Thursday, 29 March 2012

Dharma Toilet

This haiku is my solution to the koan, "Why do I write this blog?"

Zen emphasises no-self, that is, that the sense we have of existing apart from everything else, with distinct interests, is false. There is no you. There is no me. And our refusal to admit that is the source of all evil.

One of the pitfalls of recognising this truth is the tendency of institutional Zen to reject the validity of experience, in the name of subduing the delusion of ego. Since you have no self, you're not allowed to say, "I've done" or "I've seen." Unfortunately this is a misreading of the Buddhic concept of anatta. The only ambiguity in those declarations is the "I"; the experience is real.

Still, like most sangha rats, I feel uneasy raising my voice. First off, if there ain't no me, I feel silly blogging about it. And after that, there's the uncomfortable suspicion that somebody out there is saying, "What business has this guy talking about Zen? He's nobody."

You and me both, crow-meat.

So that's why I write this blog. Because it's what I do.

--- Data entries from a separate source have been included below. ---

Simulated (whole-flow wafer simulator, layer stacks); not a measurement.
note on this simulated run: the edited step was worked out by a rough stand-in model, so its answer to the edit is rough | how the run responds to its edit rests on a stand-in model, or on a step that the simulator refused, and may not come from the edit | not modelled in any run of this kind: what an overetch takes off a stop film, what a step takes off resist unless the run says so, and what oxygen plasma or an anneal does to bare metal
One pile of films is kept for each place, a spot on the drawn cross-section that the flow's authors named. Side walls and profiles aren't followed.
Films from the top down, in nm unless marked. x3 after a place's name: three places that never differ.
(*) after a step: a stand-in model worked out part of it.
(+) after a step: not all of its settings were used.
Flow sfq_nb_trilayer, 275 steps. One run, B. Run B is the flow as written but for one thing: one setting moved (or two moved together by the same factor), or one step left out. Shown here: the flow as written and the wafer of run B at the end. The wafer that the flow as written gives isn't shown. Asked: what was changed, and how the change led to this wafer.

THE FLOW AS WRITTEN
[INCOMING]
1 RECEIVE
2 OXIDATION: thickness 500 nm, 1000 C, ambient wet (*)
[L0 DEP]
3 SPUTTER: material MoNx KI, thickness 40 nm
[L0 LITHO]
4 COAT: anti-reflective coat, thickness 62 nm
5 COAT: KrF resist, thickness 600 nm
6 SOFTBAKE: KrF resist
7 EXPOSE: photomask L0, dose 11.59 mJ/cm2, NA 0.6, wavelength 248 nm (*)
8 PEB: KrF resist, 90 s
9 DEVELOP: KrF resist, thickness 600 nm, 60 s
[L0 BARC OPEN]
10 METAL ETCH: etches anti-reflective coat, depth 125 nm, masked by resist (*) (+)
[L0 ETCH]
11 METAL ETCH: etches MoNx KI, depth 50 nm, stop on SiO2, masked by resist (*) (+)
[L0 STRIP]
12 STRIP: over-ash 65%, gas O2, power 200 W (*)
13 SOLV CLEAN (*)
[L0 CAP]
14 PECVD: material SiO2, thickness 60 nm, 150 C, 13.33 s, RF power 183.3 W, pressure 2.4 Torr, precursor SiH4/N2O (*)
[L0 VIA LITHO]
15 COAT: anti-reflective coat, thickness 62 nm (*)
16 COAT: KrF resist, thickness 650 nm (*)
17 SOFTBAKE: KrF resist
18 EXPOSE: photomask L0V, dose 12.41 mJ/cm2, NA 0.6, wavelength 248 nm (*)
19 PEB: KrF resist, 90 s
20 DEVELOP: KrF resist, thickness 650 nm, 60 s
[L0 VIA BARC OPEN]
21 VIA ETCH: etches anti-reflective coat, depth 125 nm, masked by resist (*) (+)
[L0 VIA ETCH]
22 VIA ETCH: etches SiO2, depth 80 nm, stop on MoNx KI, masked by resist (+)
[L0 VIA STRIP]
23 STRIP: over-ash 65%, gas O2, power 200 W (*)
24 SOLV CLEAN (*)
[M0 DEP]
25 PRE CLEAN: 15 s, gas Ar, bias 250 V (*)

I reverently request all sentient beings reject it, pending corroboration.

Deep bow.

(PS: Aren't you glad I didn't think of "Dharma Toilet" when I was naming this blog?)

Saturday, 17 March 2012

Works in Progress


Monkey-typing
I'm currently writing three books, any one of which is likely to show up on this blog from time to time. For the benefit of readers who encounter them, these books are:

100 Days on the Mountain. There's an ancient Zen tradition, called A Hundred Days on the Mountain, of retreating to a mountain and meditating for a hundred days. Almost no-one does this anymore; the only teacher I know from the last many centuries who did was Seung Sahn, who sat his hundred days on a Korean mountain in 1948. Taking my inspiration from his story, I set out to do it myself on the other side of the North Pacific. 100 Days on the Mountain is my account of that experience.

Rough Around the Edges: A Journey Through Washington's Borderlands. In which I set out to trace the borders of Washington as nearly as possible in an old rear wheel drive pickup. The journey takes me into deep solitude 'way out in the middle of nowhere, where the land itself is the story, and the people I meet only characters in it. As was I. And my truck.

Growing Up Home. I've reached the age when men become grandfathers, but am not allowed to be one myself because I never had kids. (Apparently that's a prerequisite. Who knew?) Therefore, I am forced to publish in book form my stories of wisdom gained much against my will. The essays make short reading (Selling Point #1), are Certified Wise by an authentic old man (Selling Point #2), and you can put them down anytime you want and go back to your own youthful misadventures (Selling Point #3). Or your nostalgia for same.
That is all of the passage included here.